Wentz v. Industrial Automation

Decision Date29 December 1992
Docket Number60830,Nos. 60816,s. 60816
Citation847 S.W.2d 877
Parties3 A.D. Cases 1315, 3 NDLR P 215 Dorothy WENTZ, Appellant/Cross-Respondent, v. INDUSTRIAL AUTOMATION, Respondent/Cross-Appellant.
CourtMissouri Court of Appeals

Gray & Ritter, P.C., Jeffrey J. Lowe, St. Louis, for appellant/cross-respondent.

Eric Taylor & Associates, P.C., Eric Taylor, Elliott I. Goldberger, St. Louis, George E. Schaff, Clayton, for respondent/cross-appellant.

PUDLOWSKI, Judge.

Plaintiff-appellant, Dorothy Wentz, appeals, claiming the trial court's judgment awarding her $10,000 in damages and $15,000 in attorney's fees in her handicap discrimination suit is inadequate. Appellant argues, in the alternative, that the trial court abused its discretion in failing to grant appellant a new trial on the issue of damages. Respondent, Industrial Automation, Inc. (Automation), cross appeals claiming the award of attorney's fees and damages excessive. Additionally, respondent contends the verdict directing instruction used at trial misstated the law. Respondent also claims it was plain error to try a cause based on the Missouri Human Rights Act to a jury. § 213.010 et seq., RSMo 1986. Finally, respondent contests the exclusion of certain items of evidence tending to demonstrate appellant unfit for employment at Automation. Reversed and remanded.

Facts

In 1965, appellant was involved in a motorcycle accident in southern Illinois. Appellant's left leg was severed above the knee, and she was fitted with an artificial limb soon after the accident. She currently experiences only minor difficulty of movement.
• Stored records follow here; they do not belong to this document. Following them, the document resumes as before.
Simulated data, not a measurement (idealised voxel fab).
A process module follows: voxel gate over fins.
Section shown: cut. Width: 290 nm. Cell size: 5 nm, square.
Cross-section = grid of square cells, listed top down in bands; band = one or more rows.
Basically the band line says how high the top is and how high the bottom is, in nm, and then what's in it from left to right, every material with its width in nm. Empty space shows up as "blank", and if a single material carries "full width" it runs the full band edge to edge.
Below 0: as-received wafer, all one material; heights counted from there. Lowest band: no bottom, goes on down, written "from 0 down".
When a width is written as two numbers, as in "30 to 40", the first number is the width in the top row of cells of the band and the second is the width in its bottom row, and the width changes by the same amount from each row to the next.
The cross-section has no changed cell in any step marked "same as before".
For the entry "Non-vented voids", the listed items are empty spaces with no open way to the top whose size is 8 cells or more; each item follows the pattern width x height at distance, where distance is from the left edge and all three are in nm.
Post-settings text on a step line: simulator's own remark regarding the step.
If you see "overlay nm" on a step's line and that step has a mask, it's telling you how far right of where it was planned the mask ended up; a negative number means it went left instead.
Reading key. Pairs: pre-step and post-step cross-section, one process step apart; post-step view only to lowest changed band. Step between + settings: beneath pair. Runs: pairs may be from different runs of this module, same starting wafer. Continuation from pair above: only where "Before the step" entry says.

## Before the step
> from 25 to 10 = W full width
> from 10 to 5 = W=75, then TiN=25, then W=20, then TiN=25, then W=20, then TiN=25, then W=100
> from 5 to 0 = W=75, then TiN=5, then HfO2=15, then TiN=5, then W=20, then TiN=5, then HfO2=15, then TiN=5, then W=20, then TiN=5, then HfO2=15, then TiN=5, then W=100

In July 1987, Automation lost its office manager of 8 1/2 years and began to interview replacement candidates. One of the candidates was appellant. Automation's president, Russel Nemer, hired appellant conditionally for a two week trial period to determine her suitability for the job. Her starting salary was to be $18,000 per year with a promise that she would advance to a higher salary based on merit. Appellant's employment lasted 8 1/2 days at which point she was terminated by Russel Nemer. Appellant stated that her termination was based upon Mr. Nemer's inability to adjust to her handicap. At trial, respondent vigorously argued that appellant was terminated due to her deficient typing, handwriting, grammar, and office skills.

During 1987, appellant earned a total of $4,523.63 and worked for three different companies including Automation. Appellant claims she is entitled to $63,195 in lost wages. Appellant arrives at this figure by subtracting her total earnings after termination by Automation ($7,530) from her presumed earnings had she remained as the office manager at $18,000 per year ($70,500). The calculations were based on a period running from appellant's termination in August 1987 to a week before the July 1991 trial. Additionally, appellant's attorney claims he earned $48,534.50 in fees representing 459.65 hours of billable time spent in preparation for appellant's trial.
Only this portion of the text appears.